Applied example of scraping the Handbook of Birds of the World to get a list of subspecies for a given bird species.



In [1]:

    
#Import modules
import requests
from bs4 import BeautifulSoup



In [2]:

    
#Example URL
theURL = "https://www.hbw.com/species/brown-wood-owl-strix-leptogrammica"



In [3]:

    
#Get content of the species web page
response = requests.get(theURL)



In [4]:

    
#Convert to a "soup" object, which BS4 is designed to work with
soup = BeautifulSoup(response.text,'lxml')

Introspection of the source HTML of the species web page reveals that the sub-species listings fall within a section (div in HTML lingo) labeled "<div class="ds-ssp_comp>" in the HTML. So we'll search the 'soup' for this section, which returns a list of one object, then we extract that one object to a variable named subSection.

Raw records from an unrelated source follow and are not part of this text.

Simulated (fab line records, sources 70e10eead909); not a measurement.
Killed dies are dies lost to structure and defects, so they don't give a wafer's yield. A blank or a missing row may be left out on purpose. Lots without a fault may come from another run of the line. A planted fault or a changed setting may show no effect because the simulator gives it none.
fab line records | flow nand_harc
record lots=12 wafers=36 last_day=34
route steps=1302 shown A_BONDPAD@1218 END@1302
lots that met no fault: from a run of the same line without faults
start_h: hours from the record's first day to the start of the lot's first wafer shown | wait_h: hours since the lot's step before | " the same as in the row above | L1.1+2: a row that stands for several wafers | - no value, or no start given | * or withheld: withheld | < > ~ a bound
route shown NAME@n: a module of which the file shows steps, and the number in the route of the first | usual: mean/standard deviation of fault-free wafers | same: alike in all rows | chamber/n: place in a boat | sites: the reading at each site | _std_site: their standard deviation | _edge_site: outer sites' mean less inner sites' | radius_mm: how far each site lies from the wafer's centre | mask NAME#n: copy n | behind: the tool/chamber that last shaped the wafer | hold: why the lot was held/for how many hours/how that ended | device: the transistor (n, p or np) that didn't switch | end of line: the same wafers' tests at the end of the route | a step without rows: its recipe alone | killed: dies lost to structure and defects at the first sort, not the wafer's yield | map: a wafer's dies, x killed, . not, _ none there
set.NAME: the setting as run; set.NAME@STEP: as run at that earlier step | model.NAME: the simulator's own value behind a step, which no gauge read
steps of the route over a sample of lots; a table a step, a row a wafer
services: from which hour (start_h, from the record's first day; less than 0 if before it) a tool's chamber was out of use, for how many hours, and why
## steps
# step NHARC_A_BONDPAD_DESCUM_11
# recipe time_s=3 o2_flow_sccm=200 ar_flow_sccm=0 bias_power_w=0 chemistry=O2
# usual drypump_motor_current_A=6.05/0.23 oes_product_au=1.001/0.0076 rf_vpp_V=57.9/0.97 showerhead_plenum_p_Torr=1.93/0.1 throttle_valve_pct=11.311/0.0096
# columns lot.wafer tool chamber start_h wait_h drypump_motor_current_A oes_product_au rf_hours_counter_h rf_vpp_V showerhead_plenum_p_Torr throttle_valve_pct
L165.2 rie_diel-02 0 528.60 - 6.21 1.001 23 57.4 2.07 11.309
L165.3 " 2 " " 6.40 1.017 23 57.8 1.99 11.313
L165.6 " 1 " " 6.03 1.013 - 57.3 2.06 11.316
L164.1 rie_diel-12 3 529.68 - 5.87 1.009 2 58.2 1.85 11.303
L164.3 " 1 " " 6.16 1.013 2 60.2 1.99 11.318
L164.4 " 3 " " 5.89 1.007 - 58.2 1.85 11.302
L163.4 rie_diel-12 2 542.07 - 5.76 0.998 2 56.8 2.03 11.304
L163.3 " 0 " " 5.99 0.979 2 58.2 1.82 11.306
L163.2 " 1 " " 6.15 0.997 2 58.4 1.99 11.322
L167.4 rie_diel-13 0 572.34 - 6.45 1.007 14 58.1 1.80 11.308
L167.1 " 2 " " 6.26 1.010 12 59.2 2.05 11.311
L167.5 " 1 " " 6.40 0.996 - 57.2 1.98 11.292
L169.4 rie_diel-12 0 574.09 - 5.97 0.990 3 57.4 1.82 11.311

https://www.crummy.com/software/BeautifulSoup/bs4/doc/#searching-by-css-class



In [5]:

    
#Find all sections with the CSS class 'ds-ssp_comp' and get the first (only) item found
div = soup.find_all('div',class_='ds-ssp_comp')
section = div[0]

All the entries with the tag <em> are the subspecies entries.



In [6]:

    
#Find all lines in the section with the tag 'em'
subSpecies = section.find_all('em')

We can loop through each subspecies found and print its name



In [7]:

    
#Extract to a variable
for subSpp in subSpecies:
    print (subSpp.get_text())









    



S. l. newarensis
S. l. ticehursti
S. l. caligata
S. l. laotiana
S. l. indranee
S. l. ochrogenys
S. l. maingayi
S. l. myrtha
S. l. nyctiphasma
S. l. chaseni
S. l. vaga
S. l. leptogrammica
S. l. niasensis
S. l. bartelsi